Feel The Love

Jason Steck, writing over at The Moderate Voice delivers a blistering send-off for retiring UN hypocrite-in-chief, Kofi Annan.

Annan has never lacked for a kind word and a soft shoulder towards the world's most cruel dictators while holding the United States to a "special responsibility" that requires that the U.S. not only avoid pursuing its interests, but also asks that the U.S. actively undermine itself whenever convenient for the Secretary-General's office. At the same time he calls the United States to its supposed "special responsibility", however, Annan refused to uphold his own by repeatedly obstructing international cooperation in crises from Kosovo to Darfur.

Even when international cooperation has proven possible, Annan has undermined it. During the period of sanctions against Iraq from 1991-2003, the Secretary-General's office was empowered to manage the "Oil for Food" program designed to decrease the impact of the sanctions on Iraqi civilians while blocking Iraqi rearmament. Due to massive corruption within the program, however, Saddam Hussein diverted money away from feeding his people to build himself grand new palaces while U.N. bureaucrats including Annan's own son skimmed millions off for their personal enrichment. When the fraud was exposed, Annan personally blocked all meaningful moves for accountability.

If there was any real responsibility at the UN, Kofi Annan should have been turned out of office on his ear a long time ago. His continued tenure there for two terms is, I suspect, a direct result of his kissing up to some of the worst governments in the world. His relentless attempts to undermine anything America has tried to do in the decade of his control of the UN made him the darling of dictators everywhere.
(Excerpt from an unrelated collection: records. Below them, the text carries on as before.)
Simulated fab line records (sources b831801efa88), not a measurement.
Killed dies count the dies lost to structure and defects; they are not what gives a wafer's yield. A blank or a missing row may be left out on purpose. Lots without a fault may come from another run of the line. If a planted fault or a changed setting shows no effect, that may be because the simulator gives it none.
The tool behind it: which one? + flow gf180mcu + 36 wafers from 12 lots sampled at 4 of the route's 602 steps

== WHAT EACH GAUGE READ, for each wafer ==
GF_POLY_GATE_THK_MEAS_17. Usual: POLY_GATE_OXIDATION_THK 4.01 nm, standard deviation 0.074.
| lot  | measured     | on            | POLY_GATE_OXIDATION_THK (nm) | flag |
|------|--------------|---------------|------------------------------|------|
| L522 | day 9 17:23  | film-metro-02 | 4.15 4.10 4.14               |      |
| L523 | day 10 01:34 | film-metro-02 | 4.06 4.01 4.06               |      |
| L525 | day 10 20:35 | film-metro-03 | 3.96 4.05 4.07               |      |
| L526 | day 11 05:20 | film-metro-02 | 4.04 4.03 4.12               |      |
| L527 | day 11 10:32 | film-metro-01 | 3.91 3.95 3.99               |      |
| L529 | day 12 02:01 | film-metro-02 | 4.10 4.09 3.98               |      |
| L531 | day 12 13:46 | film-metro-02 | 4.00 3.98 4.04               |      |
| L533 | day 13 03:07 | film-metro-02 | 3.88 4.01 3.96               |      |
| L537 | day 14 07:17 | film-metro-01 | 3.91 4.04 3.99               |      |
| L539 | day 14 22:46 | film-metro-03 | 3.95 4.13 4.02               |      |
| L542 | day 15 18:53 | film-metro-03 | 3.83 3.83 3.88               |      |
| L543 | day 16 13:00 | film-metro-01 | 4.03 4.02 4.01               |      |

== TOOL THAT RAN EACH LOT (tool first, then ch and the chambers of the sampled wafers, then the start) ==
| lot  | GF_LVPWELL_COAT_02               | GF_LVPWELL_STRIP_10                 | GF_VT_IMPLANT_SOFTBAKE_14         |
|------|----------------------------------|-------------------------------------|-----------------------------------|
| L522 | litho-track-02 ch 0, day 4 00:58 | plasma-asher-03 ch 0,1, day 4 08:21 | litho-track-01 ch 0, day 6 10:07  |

At all stages of Annan's tenure, he has prized his own self-serving preening over any substantial contribution to the international debate over the shape of the post-Cold War world. Annan entered the Secretary-General's office at a time of unprecedented height in the stature of the United Nations, where the institution had been placed at the center of what the first President Bush called "a new world order". Annan leaves this institution far worse than he found it, sullied by his rhetorical inanity, his nepotism, and his self-centered aggrandizement. Good riddance to Annan and here's hoping for a new day at the United Nations.

I'm quite glad Annan is going away. It is about a decade late, however. In a way, though, Annan's behavior set back the cause of "internationalism" by about 20 years, so there is a degree of good that even this vain and foolish man accomplished.